The Making of the Historian

January 12, 2014 § Leave a comment

One of my favourite history books is Angela Bourke’s The Burning of Bridget Cleary.  The book, published in 2001, tells the story of Bridget Cleary’s death at the hands of her husband, Michael, and a mixture of extended family, in Ballyvadlea, Co. Tipperary in Ireland in March 1895.  As Bourke unravels the story, the murder of Bridget Cleary is an opportunity for the historian (or folklorist, in her case) to examine the collision between modern culture and folkways.  Ballyvadlea in 1895 was essentially the boondocks of Ireland, far removed from the encroaching modern world, people there still lived according to old Irish ways, with beliefs in fairies, banshees, and the like.  Whether or not Michael Cleary and his cohorts actually believed in this is neither here nor there, argues Bourke, what matters is that the belief system still existed and was still accessible to Cleary and his co-conspirators. 

When I was in graduate school, I was fascinated by the collision between modernity and ancient folkways.  In particular, I was interested in charivari, a means of community policing in pre-modern societies in Europe and amongst settler societies in North America.  In fact, I was so interested in this, I set out to do my Master’s degree on this topic in Québec.  What fascinated me then, and still does today, and why I enjoy Bourke’s book so much (I usually assign it when I teach Irish History) is the way in which modern legal culture intersects with traditional folkways. 

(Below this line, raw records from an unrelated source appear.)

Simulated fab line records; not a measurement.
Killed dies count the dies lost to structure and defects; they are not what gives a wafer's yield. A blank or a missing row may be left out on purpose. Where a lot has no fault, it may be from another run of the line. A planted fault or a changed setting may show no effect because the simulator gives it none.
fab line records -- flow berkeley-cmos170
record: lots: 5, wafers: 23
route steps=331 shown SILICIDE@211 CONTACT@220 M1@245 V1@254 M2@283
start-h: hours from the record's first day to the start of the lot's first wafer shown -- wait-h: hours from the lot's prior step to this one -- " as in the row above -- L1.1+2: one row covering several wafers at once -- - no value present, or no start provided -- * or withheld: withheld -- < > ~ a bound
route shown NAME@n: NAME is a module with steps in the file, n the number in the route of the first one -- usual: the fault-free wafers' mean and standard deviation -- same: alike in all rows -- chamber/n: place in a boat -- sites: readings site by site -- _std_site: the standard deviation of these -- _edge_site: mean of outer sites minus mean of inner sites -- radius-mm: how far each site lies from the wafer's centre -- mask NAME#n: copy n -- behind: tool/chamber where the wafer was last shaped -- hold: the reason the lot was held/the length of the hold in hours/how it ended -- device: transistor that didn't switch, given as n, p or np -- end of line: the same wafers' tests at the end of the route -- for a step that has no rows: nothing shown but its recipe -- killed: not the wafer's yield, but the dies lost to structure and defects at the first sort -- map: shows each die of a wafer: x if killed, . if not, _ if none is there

Societies have traditionally been able to police themselves.  Today, we live in a society where the state is omnipresent, whether in the form of of our driver’s licenses, or the regulation of education, and various other means.  When someone breaks the law, we expect the police to make an arrest, the prosecutor to secure a conviction, and the jail to secure the lawbreaker until her debt to society is paid.  But it hasn’t always been that way. 

In October 1855, Robert Corrigan was beaten to death in Saint-Sylvestre, Québec, a remote agricultural community, some fifty miles south of Québec City, in the foothills of the Appalachians.  He was beaten by a gang of his neighbours for stepping out of line.  They did not mean to kill him, they meant to discipline him for his bullying, aggressive behaviour.  That Corrigan was an Irish Protestant and his murderers Irish Catholics was secondary (at least in Saint-Sylvestre, for the rest of Canada, that was the most important detail in the highly sectarian mid-19th century).  When the state attempted to arrest the accused men, they were easily able to elude the police forces sent in from Montréal and Québec, aided by their neighbours.  When they did finally turn themselves in in January 1856, they did so on their own terms.  They were also able to rig the jury when they went to trial in February so that they were acquitted. 

The Corrigan Affair, in this light, was entirely about a local community maintaining its right to police itself in the face of the power of the state.  The mid-19th century in Canada was a time of massive state formation and expansion.  The same period in Québec saw a spate of construction projects around the province of courthouses and jails and other such buildings.  The buildings were all the same down to the shade of paint used on them.  Why?  Because the state was attempting to establish its control across the province and it was attempting to do so with the message that the state was indifferent to local contingencies.  Not surprisingly, the people of Québec rebelled against this.  The mid-19th century in Canada offers endless examples of local communities rebelling against the state in Nova Scotia, New Brunswick, Québec, Ontario, Prince Edward Island, and Newfoundland. 

The Wild West in the United States is another such example.  The West has a reputation for violence that is only partly deserved.  Much of the legends of the Wild West are just that: legends.  But violence there was.  Much of it was about the same thing as charivari in England or The Corrigan Affair in Québec: community policing.  Disputes were settled between the belligerents for several reasons, most importantly, the state did not have the power yet to mediate between its citizens. 

Historians have been studying this collision between folkways and the rise of modernity since the 1960s.  During that era, that great generation of English historians (E.P. Thompson, Christopher Hill, Dorothy Thompson, Eric Hobsbawm) became fascinated by this collision.  I always find it interesting when I see the influence of the historians I read in graduate school still on me today, all these years later. 

Last semester, our favourite work study student, Alvaro, graduated.  Alvaro had worked in our departmental office since we both (as in my wife and I) arrived here in the fall of 2012.  For his graduation, we decided to buy him the books that had the greatest impact on us in our development as historians, as Alvaro is planning on going on to graduate school.  I got him E.P. Thompson’s The Making of the English Working Class.  I first read this book in 1996, my first semester of graduate school.  It was one of the few books I read in graduate school where I just couldn’t put it down.  Meticulously research, and brilliantly insightful, Thompson crafted an historical study that could stand on its own on its literary merits.  I re-read it a couple of years ago.  It remains one of my favourite books of all time.